Saturday, November 28, 2009

Mobile Phones - Alternative Penalties

The Vikings Weekender is a small weekend tournament held in Canberra, Australia each year. This year there are 57 players playing, with a time limit of G60m+10s per moved. As it isn't FIDE rated, I (the arbiter) have a little flexibility with some of the rules. For this years event I am trialling a different set of penalties for Mobile Phone Infractions.
Instead of the instant loss that the current FIDE Rules prescribe, I instead announced a two-step system. If a players phone makes a sound (ring, beep, trill etc), the player will be given a warning and the opponent will be given an additional 5 minutes time. If it happens a second time the player will then lose the games. Note: Players are still forbidden from conducting conversations on the phone if it does ring.
As for how it is working in practice I cannot say. By the end of Day 1, no ones phone made a noise.

Monday, November 23, 2009

Bughouse Rules

A couple of weeks ago the ACT Junior Chess League held it's annual Transfer Tournament. (For those unaware, Transfer is the named used for Bughouse or Tandem Chess in Australia). The difficulty in running this event is that there are some subtle variants of the rules for Transfer, some of which only make sense if you are playing online.
So for information here are the declared variants to the rules that others may use.
Firstly, the reference for the rules we used was

The changes from these rules were

You can drop for check, but not for checkmate. Dropping for mate and pressing the clock is considered an illegal move (and the opponents can claim a win).
Pawns cannot be dropped on the 1st or 8th ranks.
There is no promotion. Pawns reaching the 8th rank just sit there until captured.
Partners can offer any sort of advice, even going so far as to suggest actual moves. The however cannot touch the pieces or clock on their partners board.
Castling can only take place with the original (ie non-dropped) rook.

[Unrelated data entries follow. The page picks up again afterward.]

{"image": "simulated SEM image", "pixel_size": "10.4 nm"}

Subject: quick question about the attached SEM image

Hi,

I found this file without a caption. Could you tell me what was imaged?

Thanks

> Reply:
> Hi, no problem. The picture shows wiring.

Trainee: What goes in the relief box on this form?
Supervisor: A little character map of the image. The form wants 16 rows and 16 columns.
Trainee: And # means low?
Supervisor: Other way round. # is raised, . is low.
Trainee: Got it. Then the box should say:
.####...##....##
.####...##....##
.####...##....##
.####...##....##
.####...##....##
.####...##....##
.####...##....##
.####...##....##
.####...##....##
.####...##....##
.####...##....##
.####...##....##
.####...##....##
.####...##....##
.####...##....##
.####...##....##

The trickiest (and most controversial) rule is the no-drop-for-mate rule. This rule has been around in Canberra since I started playing chess over 25 years ago, although it's continued existence probably has a lot to do with old hands like myself arguing for it's retention. Indeed when it was announced at this years tournament, it was met with a chorus of boos from the mainly under 14 crowd.
The no-promotion rule is simply to make OTB Transfer easier to handle. No running after spare queens, and then trying to remember if it was the promoted queen or the original queen that was captured (and therefore turned back into a pawn).